Weeding for a well rounded life
Local community project builds links with dysphasic youth by working in the garden
The coordinators of Dysphasie Estrie’s annual summer camp are hoping that a partnership with Lennoxville’s Tierra del Fuego community will sow the seeds of success for the young people under their care.
“It was an idea that blossomed one Sunday afternoon in the garden,” Noémie Poliquin-côté, Camp coordinator with Dysphasie Estrie, a local organization working with children who have impairments in their ability to produce and understand spoken language. “Often in school dysphasic children are set aside in projects because they need to work at a different pace,” Poliquincôté said. “We wanted to provide them with an opportunity to be at the head of the work.”
The camp coordinator explained that she first heard about the community garden behind the house at 19 Church Street in Lennoxville through a friend and started coming to work in the space on a fairly regular basis because she enjoyed the community atmosphere. The idea of bringing the Dysphasie Estrie campers to the garden came later, inspired by the hands-on nature of the work
“This environment is well suited to (the campers),” Poliquin-côté said. “Here they don’t feel different, they are understood. That makes a difference.”
Poliquin-côté called the camp a kind of “life school,” that puts the needs of its campers first and helps them focus on their strengths. Although Dysphasia is
primarily a language disorder, the coordinator said that the summer camp focuses activities on building confidence through concrete learning activities that are not language-specific.
“Here they made their own iced tea, they harvested things, they have organized things; these are real skills and I think it has really done something good for their confidence,” she said “We didn’t come very often, but each time they came back with pride and stories of the things they had done.”
Martin Bessette, one of the six people living as a part of the Tierra del Fuego community, explained that the partnership with Dysphasie Estrie is very much in keeping with the spirit of the space.
“Our project revolves a lot around growing our own food, learning to do things yourself, and building and sharing knowledge,” Bessette said adding that the focus of Tierra del Fuego is on building links within the community through knowledge exchange. “It is a house that is open for people to come see how we live,” he continued, explaining that the space is an intentional community where residents share food, costs, and household tasks with the overall goal of creating a better quality of life for all.
The community member noted that this summer mark’s Tierra del Fuego’s tenth year in existence, and he said that in that time a large number of people and groups have come to engage with and participate in a number of open workshops and activities in the house.

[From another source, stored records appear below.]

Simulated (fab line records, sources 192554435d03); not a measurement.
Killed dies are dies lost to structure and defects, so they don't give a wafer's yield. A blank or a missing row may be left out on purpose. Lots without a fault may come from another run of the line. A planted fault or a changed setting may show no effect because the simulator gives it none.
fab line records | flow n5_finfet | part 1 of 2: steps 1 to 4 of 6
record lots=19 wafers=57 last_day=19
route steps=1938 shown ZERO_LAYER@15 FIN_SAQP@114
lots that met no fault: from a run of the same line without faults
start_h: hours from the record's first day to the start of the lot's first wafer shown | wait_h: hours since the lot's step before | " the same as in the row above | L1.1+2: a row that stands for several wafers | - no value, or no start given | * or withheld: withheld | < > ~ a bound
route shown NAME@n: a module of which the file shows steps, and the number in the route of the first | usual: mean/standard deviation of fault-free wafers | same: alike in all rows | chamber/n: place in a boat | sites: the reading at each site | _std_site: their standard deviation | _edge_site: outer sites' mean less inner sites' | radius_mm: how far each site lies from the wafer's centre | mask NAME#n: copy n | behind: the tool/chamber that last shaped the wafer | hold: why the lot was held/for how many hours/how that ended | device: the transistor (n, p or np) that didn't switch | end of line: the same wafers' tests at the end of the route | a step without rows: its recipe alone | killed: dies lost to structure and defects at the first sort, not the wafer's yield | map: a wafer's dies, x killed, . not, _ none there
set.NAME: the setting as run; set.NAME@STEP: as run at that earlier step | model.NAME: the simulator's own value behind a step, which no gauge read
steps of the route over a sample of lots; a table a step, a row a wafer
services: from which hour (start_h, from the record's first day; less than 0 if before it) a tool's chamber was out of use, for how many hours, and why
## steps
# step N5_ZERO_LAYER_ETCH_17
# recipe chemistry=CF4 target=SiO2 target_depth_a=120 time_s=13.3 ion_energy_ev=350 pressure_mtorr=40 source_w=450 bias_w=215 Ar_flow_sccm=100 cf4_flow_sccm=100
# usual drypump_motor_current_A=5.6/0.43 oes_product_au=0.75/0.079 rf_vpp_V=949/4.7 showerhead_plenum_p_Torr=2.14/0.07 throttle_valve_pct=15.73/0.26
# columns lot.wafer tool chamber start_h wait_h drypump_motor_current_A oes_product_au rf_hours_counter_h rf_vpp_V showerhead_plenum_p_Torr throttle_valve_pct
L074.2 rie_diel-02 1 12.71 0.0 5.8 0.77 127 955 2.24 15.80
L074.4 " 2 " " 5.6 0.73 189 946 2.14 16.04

“Throughout the year we do a lot of activities around making things: bread, soap, kombucha,” Bessette said. “our activities are open to everyone.”
This past Thursday, the campers split up into three groups that were responsible for harvesting broccoli squash and raspberries, cleaning chicken coops, and separating worms out of compost bins. That model of hands-on activities based around choice has been at the heart of each workshop that the group took part in this summer
“There were always multiple choices,” Poliquin-côté said, explaining that providing options is an essential part of how the activity builds self-confidence.
“They can be themselves,” Bessette added, saying that he too has seen progress even in just a few short visits. “This is what life in community brings out in us,” he said. “You have no choice but to be open to difference to live in community.”
The Dysphasie Estrie summer camp operates in French for seven weeks and is open to children three to 18 years of age. The partnership with Tierra del Fuego was a project with the camp’s older participants this summer and is likely to return, given the opportunity, next year.
“Honestly, I am a teacher and I would love to do it with my students this year,” Poliquin-côté said.